BEM solution of delamination problems using an interface damage and plasticity model

TL;DR

This paper develops a boundary element method (BEM) approach for simulating elastic-plastic-brittle delamination, incorporating interface damage and plasticity, to accurately model energy dissipation during fracture modes.

Contribution

It introduces a novel BEM-based numerical scheme with an interface damage-plasticity model for delamination, employing energetic solutions and fully implicit time discretization.

Findings

Successfully models delamination with energy dissipation in Mode I and II.

Demonstrates the numerical method on sample problems showing its effectiveness.

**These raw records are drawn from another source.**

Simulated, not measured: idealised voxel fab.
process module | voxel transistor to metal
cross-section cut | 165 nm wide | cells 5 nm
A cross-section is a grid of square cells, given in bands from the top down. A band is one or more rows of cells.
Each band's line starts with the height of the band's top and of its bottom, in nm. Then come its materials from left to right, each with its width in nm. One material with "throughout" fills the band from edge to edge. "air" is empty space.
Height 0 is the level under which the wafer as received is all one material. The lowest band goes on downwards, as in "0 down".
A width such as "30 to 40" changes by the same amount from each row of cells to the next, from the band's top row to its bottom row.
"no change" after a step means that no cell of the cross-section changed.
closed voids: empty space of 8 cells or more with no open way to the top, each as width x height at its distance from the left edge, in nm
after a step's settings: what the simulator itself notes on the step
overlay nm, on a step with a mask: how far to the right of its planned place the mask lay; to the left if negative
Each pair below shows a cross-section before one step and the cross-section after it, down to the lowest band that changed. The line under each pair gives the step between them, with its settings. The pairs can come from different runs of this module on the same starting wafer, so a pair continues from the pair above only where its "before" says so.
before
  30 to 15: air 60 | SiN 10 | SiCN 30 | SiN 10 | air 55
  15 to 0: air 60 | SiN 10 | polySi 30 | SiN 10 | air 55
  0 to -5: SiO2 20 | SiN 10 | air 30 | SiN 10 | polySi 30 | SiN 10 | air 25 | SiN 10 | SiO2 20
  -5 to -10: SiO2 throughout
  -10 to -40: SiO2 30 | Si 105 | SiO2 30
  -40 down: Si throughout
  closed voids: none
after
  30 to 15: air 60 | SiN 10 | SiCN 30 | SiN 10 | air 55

Provides a framework for simulating rate-independent interface evolution.

Abstract

The problem of quasistatic and rate-independent evolution of elastic-plastic-brittle delamination at small strains is considered. Delamination processes for linear elastic bodies glued by an adhesive to each other or to a rigid outer surface are studied. The energy amounts dissipated in fracture Mode I (opening) and Mode II (shear) at an interface may be different. A concept of internal parameters is used here on the delaminating interfaces, involving a couple of scalar damage variable and a plastic tangential slip with kinematic-type hardening. The so-called energetic solution concept is employed. An inelastic process at an interface is devised in such a way that the dissipated energy depends only on the rates of internal parameters and therefore the model is associative. A fully implicit time discretization is combined with a spatial discretization of elastic bodies by the BEM to solve the delamination problem. The BEM is used in the solution of the respective boundary value problems, for each subdomain separately, to compute the corresponding total potential energy. Sample problems are analysed by a collocation BEM code to illustrate the capabilities of the numerical procedure developed.